Ariel Glaria Enriquez
“Last night, I got wind of a burial in Guanaboca where the coffin didn’t fit through the hole they’d dug,” he began. “They’d brought the coffin from the United States and it was longer than the hole. After a two-hour struggle under the scorching sun, they decided to place it inside vertically. The husband of one of the nieces of the deceased told me the story. The guy thinks the body wasn’t left standing.” Luis yawned, covering his mouth. “Stranger things – things I didn’t tell you about at your aunt’s funeral – take place at wakes.”
“Two nights ago, for instance, at the funeral parlor in La Vibora, the coffin seemed out of place at the chapel. When they tried to lift it, the coffin wobbled like gelatin. The coffin had barely any nails in it and one could see the dead man’s elbows through the bottom planks.”

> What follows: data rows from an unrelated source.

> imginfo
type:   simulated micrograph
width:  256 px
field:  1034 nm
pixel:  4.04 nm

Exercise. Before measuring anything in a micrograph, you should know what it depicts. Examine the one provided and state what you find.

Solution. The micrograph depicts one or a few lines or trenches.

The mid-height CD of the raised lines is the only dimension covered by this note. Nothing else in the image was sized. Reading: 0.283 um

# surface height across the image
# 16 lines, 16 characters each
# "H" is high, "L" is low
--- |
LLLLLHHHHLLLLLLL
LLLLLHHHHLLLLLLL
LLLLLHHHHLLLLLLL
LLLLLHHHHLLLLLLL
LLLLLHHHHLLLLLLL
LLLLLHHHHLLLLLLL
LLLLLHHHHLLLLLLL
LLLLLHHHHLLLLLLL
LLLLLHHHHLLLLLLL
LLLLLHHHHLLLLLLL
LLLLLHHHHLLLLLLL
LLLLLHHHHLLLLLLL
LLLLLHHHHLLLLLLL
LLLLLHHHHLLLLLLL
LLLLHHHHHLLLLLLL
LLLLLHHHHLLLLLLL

“I hadn’t noticed it before that happened. Judging from the loose change that spilled out of the coffin, I knew it was an old man. Just imagine what happened next. Someone from a different chapel offered the bereaved a plywood board they had somewhere in Centro Habana, but said he had no nails. When they brought the plywood, someone found nails and even a hammer. They still needed a saw. Well, it all worked out thanks to a carpenter who lived around the corner and came into the funeral parlor to buy cigarettes. The one thing he didn’t do was give it a coat of varnish. The brass knobs on the side looked like they were made of gold when the man finished. It was around two in the morning.”
After yawning again, Luis concluded: “In these situations, people prefer not to complain. They know, even though they never say it, that dying takes only one day, the last one, so it’s pointless to complain about something or someone.” I actually finished his sentence for him, because Luis’ words were smothered by a long, deep yawn.